Danforth to celebrate ‘Happy Days’

13 years ago

    DANFORTH, Maine — Festivals happen in every community throughout the summer, so it takes something, or someone, special to set one town’s celebration apart from others.
    For Danforth, that someone is April Doane. Organizer of the Danforth Summerfest for the past two summers, Doane has helped revitalize a festival that was all but dead until 2009 when Doane helped resurrect the annual event with Jen Gillman.
This year’s festival runs Friday, July 27-Sunday, July 29 and features a number of new events. A “Movie in the Park” night has been added with the purchase of a screen and projector to recreate the feel of an old drive-in movie in the town park. In the event of rain, the movie will be shown inside the town hall.
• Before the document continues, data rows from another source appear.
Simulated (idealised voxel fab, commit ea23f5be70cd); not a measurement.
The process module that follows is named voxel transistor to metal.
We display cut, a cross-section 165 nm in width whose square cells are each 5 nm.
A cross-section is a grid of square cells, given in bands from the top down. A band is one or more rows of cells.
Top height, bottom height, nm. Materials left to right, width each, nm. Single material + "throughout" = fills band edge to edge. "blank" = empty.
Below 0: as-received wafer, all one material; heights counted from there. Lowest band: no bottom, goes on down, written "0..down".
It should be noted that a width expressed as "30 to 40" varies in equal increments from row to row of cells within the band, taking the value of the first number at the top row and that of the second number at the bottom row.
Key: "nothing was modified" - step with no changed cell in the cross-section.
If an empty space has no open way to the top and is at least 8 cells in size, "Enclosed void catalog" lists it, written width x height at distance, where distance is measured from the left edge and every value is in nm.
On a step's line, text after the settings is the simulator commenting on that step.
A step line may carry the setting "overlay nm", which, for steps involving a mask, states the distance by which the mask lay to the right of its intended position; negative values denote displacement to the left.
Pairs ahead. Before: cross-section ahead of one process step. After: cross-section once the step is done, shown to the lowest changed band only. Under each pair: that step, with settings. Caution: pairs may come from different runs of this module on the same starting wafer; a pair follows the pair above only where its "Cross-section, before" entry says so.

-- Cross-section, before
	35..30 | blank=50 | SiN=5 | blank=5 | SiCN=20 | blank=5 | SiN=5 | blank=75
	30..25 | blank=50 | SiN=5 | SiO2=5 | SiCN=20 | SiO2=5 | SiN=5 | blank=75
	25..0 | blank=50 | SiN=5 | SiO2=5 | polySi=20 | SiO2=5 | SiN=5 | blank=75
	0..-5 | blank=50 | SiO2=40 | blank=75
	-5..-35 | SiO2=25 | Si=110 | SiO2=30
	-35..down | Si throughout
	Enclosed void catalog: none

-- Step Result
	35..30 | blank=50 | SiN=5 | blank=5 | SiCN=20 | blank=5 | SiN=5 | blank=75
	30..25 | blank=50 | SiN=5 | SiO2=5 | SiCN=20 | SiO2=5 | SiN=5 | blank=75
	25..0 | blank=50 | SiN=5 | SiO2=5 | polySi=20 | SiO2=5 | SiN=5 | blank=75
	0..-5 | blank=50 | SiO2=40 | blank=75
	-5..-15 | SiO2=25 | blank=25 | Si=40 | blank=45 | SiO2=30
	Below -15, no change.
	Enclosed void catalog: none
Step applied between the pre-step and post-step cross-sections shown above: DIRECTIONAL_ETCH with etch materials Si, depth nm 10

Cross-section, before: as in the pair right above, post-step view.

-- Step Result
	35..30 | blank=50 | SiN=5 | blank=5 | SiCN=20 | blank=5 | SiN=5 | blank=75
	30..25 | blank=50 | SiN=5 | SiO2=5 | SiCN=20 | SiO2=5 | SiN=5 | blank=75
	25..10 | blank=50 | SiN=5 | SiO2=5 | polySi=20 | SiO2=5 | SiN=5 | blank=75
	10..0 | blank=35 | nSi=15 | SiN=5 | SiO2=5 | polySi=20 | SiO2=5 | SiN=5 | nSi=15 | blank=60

Other new events this year include a chili cookoff; 3-on-3 basketball, volleyball and horseshoe tourneys; disc ball piñatas; a giant bowling ball contest; and sock hop.
Coming up with interesting themes for the celebration was a wrinkle Doane added three years ago. Two years ago, the theme was “Old-Time Memories,” featuring items from the pioneer days of covered wagons. Last year, it was a Hawaiian Luau with grass skirts and coconut bras.
The year, expect to see a lot of leather jackets and poodle skirts as the theme will be the 1950s “greaser “era, drawing heavily upon the movie “Grease” and the television show “Happy Days.”
“We try to come up with different things each year,” Doane said. “A lot of people come and hang out for the whole day, so we try to spread things out as much as possible.”
Eastern Maine Electric Company is holding its annual meeting on Saturday, July 28 at East Grand High School. To mark the event, the company will have a barbecue luncheon at the school grounds, complete with children’s games and clowns.
While she is uncertain if she will continue with Summerfest beyond this year, Doane said there has been some thought given to future themes.
“A lot of people have suggested we could do a Halloween theme,” she said. “I know in years past they did a Christmas theme. They could also do a sports theme, but I think I would like to just sit back and enjoy it.”
According to the town’s website, Danforth “got its name from Thomas Danforth who was Deputy Governor of Massachusetts from 1679-86. The first permanent settler in Danforth was Parker Tewksbury of Cornville, Maine. It is known that he was settled on land in 1830, but may have been as early as 1829. Even though lumbermen had visited the area in previous years, there is no question that Tewksbury’s log cabin, built on a site which later became known as the Morse farm, was the first permanent settlement in Danforth.”
Danforth was incorporated as a town March 17, 1860 by an act of legislation. The census of 1860, the time of Danforth’s incorporation, reported the population to be 280, and even after incorporation, the population only increased slightly with just an increase of 33 by the end of 1870. The population as of the 2000 census was 629.